The Deen Dayal Antyodaya Yojana –National Rural Livelihood Mission(DAY-NRLM) was launched in June, 2011 with the objective to organize all rural poor households in the country and continuously nurture and support them till they come out of abject poverty. This was sought to be achieved through universal social mobilization by organizing at least one-woman member from each rural poor household into Self Help Groups (SHGs) and federating the SHGs at various levels, their training and capacity building, facilitating their micro-livelihoods plans, and enabling them to implement their livelihoods plans through accessing financial resources from their own institutions and the Banks. All 29 states and 5 UTs [except New Delhi and Chandigarh] are currently implementing the Mission in 3,814 blocks across 556 districts. The Mission is expected to mobilize all rural poor households (about 9 crore) by 2024-25.
Keeping in view that the Mission had been under implementation for the past five years and that it had made significant progress, an assessment of the Mission was carried out. The task of carrying out the assessment was entrusted to Institute of Rural Management, Anand (IRMA), Gujarat with the following broad terms of reference:
- To evaluate the key design features, components, implementation architecture and
systems established, strategies, and key processes adopted by the Mission;
- To assess the key processes adopted and emerging results of the mission in different
component areas viz., social inclusion, institution building, financial inclusion, livelihoods promotion, and entitlements and convergence;
iii. To study the functioning of community institutions promoted;
- To assess preliminary outcomes/ impacts of the intervention; and
- To assess the implementation strategy, functioning and intermediate outcomes of
Rural Self Employment Training Institutes (RSETIs)
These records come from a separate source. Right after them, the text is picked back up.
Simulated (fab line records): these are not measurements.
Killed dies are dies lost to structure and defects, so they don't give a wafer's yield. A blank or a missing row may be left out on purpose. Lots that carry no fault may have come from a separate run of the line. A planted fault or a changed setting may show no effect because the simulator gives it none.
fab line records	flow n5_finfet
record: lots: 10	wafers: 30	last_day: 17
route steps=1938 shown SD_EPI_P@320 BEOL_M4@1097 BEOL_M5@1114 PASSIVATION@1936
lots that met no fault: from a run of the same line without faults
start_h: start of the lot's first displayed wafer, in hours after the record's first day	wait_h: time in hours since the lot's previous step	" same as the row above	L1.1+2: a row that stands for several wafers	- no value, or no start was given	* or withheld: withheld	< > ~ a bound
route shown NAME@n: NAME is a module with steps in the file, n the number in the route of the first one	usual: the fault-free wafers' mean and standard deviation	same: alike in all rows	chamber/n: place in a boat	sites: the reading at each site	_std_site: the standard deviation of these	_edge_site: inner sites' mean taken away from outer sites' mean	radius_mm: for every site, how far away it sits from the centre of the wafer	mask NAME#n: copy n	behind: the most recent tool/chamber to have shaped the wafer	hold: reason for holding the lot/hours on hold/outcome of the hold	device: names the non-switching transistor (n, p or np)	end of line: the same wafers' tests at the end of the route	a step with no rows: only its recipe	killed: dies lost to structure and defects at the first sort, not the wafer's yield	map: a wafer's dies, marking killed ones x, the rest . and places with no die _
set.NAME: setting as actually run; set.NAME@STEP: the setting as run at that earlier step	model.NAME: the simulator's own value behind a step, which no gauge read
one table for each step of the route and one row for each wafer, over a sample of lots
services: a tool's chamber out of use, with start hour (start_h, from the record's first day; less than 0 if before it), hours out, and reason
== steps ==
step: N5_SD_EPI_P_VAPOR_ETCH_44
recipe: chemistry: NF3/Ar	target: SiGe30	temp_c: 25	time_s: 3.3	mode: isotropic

IRMA study adopted multiple methods viz. (i) Qualitative methods for exploration of design, implementation structures, implementation process and strategies of DAY-NRLM intervention; (ii) micro-econometric approach for impact evaluation of key outcome variables; and (iii) fuzzy cognitive mapping (FCM) for qualitative assessment of full range of impacts through personal interviews, feedbacks and group discussions. The study was conducted during July, 2016 – January, 2017 in eight sample states of Andhra Pradesh, Bihar, Jammu & Kashmir, Jharkhand, Madhya Pradesh, Maharashtra, Nagaland and Tamil Nadu.
The study indicates that the households covered under NRLM:
(i) have a higher number of livestock assets as compared to uncovered areas;
(ii) show a higher proclivity to save in formal institutions, though the difference in the quantum of savings is not statistically significant;
(iii) have a higher loan size (about 67% more than the loan size in the uncovered areas) and are more likely to borrow from formal financial sources;
(iv) spend less on food consumption but more on education. However, the total household consumption expenditure is similar in covered and uncovered areas.
(v) have 22% higher (net) income than the households in the uncovered areas, largely due to income from enterprises. In fact, the propensity scores estimate that covered villages on an average have 25 enterprises compared to an average of 14 enterprises in the uncovered villages.
Overall, the report states that the Mission has largely been successful in creating sensitive support structures right up to the block level. Further, several State Missions have customised the implementation strategy to suit their local context. The report also takes cognizance of the rapid growth in the promotion of Self Help Groups, federations and the increase in disbursement of bank credit. The program had most impact on women’s empowerment, access to microfinance, increase in livestock production and high cost debt reduction, while lesser impact on augmentation of natural resources, increase in agricultural production and infrastructure development.
The report has also made several recommendations to improve the Mission implementation viz. (i) The pace of promotion of the primary and secondary level federations should be increased and they should be registered under the appropriate acts; (ii) While the sequential model of social mobilisation followed by livelihoods promotion has worked well in some states, the two could go hand-in-hand provided adequate emphasis is paid on the principles of collective action. (iii) Efforts should be made towards developing value chains and the creation of sustainable enterprises; (iv) Experience of leading agencies in livelihoods sector should be leveraged for promotion of sustainable livelihoods – innovative solutions such as creation of sector-specific corridors should be explored; (v) Efforts to enable the SHG members in accessing bank credit in the traditionally poorly banked areas should be increased and; (vi) Systems (HR, MIS and financial management) need be strengthened in all State Rural Livelihoods Missions. The experienced professional manpower also needs to be retained.
The report concludes that ‘Expectations from DAY-NRLM are rightly high because it is one of the most important poverty eradication programmes. Hence, the Mission requires higher order of funding and commitment from both the implementing agencies and community based organisations’.